Thinking over and over again about conflicts between your job and personal life is likely to damage both your mental and physical health, research from Oregon State University suggests.
The study included more than 200 people, with results showing that “repetitive thought” was a pathway between work-family conflict and negative outcomes in six different health categories.
As the term suggests, repetitive thought regarding work-family conflict refers to thinking repeatedly and attentively about the parts of your job and your personal life that clash with each other: for example, that late-afternoon meeting that prevents you from attending your son’s baseball game. It’s a maladaptive coping strategy that impedes daily recovery from stress.
Kelly D. Chandler of OSU’s College of Public Health and Human Sciences was the lead author on the project funded by Pennsylvania State University’s Social Science Research Institute and Penn State’s Center for Healthy Aging.
The journal Stress & Health recently published the results.
Kelly, an assistant professor in the CPHHS School of Social and Behavioral Health Sciences, says repetitive thought over work-family conflict keeps the stressor active and thus gets in the way of recovery.
The study involved 203 adults ages 24 to 76. Each was in a romantic relationship, and roughly two-thirds had at least one child at home.
Results showed a link between repetitive thought and negative outcomes in the health categories of life satisfaction, positive affect, negative affect, fatigue, perceived health, and health conditions.
Positive affect is the extent to which a person subjectively experiences positive moods, and negative affect is the extent to which someone experiences negative moods. In this study, health conditions referred to a list of 22 conditions or problems, such as stroke or diabetes. Participants were scored based on how many times they answered yes.

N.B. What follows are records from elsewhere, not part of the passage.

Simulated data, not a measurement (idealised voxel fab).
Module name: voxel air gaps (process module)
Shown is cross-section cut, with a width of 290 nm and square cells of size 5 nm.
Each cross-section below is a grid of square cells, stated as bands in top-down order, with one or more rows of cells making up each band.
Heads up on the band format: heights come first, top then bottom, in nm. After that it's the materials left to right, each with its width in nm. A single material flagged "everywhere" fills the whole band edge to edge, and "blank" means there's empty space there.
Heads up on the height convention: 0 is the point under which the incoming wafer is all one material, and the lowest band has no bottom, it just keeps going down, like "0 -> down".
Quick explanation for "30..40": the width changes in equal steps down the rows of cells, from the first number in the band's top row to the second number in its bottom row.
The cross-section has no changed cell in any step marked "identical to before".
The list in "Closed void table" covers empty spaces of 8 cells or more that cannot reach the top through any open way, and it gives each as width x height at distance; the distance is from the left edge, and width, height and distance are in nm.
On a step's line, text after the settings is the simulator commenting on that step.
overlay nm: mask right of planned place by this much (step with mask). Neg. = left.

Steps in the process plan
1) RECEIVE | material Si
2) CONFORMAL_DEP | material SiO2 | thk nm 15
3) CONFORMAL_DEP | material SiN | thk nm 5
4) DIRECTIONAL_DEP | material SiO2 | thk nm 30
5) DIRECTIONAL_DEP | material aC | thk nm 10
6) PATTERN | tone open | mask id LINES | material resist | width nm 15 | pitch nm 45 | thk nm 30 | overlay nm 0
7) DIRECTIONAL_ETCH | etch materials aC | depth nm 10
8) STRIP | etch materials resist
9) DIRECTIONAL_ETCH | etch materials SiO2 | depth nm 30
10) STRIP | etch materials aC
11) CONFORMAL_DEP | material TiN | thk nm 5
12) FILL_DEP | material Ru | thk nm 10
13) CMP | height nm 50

In the category of perceived health, participants were asked to rate their health on a five-point scale.
Repetitive thought is related to two other types of cognition that also can have adverse effects on health: rumination and worry. Rumination is persistent, redundant thinking that usually looks backward and is associated with depression; worry is also persistent, redundant thinking but tends to look forward and is typically more associated with anxious apprehension.
“Practitioners can assist individuals facing the dual demands of work and family by reducing repetitive thought, and the related issues of worry and rumination,” Kelly says.
One technique that can help is mindfulness: intentionally paying attention to the present-moment experience, such as physical sensations, perceptions, affective states, thoughts and imagery, in a nonjudgmental way.
“You stay in the moment and acknowledge what you are feeling, recognize that those are real feelings, and process them, putting things in perspective,” Kelly says. “In the hypothetical baseball game example, the person could acknowledge the disappointment and frustration he was feeling as legitimate, honest feelings, and then also think in terms of ‘these meeting conflicts don’t happen that often, there are lots of games left for me to watch my child play, etc.’”
Kelly also points out that the burden for coping with work-family conflict shouldn’t fall solely on the employee.
“There needs to be strategies at the organizational level as well as the individual level,” she says. “For example, a business could implement mindfulness training or other strategies in the workplace that make it a more supportive culture, one that recognizes employees have a life outside of work and that sometimes there’s conflict. There can be a good return on investment for businesses for managing work-family stress, because positive experiences and feelings at home can carry over to work and vice versa.”
Work-family conflict is not just a women’s issue or even just a parent’s issue, Kelly notes, given the number of workers who are caring for their own mother and/or father.
“Planning ahead and having a backup plan, having a network to support one another, those things make you better able to reduce work-family conflict,” Kelly says. “But it shouldn’t just rest on the shoulders of the individual. We need changes in the ways in which organizations treat their employees. We can’t deny the fact that work and family influence one another, so by improving the lives of employees, you get that return on investment with positive work and family lives spilling over onto one another.”
Policy changes are particularly important to lower-income workers, Kelly says.
“Not all of us are so fortunate to have backup plans for our family responsibilities to stop us from repetitively thinking about work-family conflict,” she says. “It’s the organizational support and culture that matter most. Knowing there’s a policy you can use without backlash maybe is almost as beneficial as actually using the policy. It’s also important for managers and executives to be modeling that too, going to family events and scheduling time to fit all of their roles.”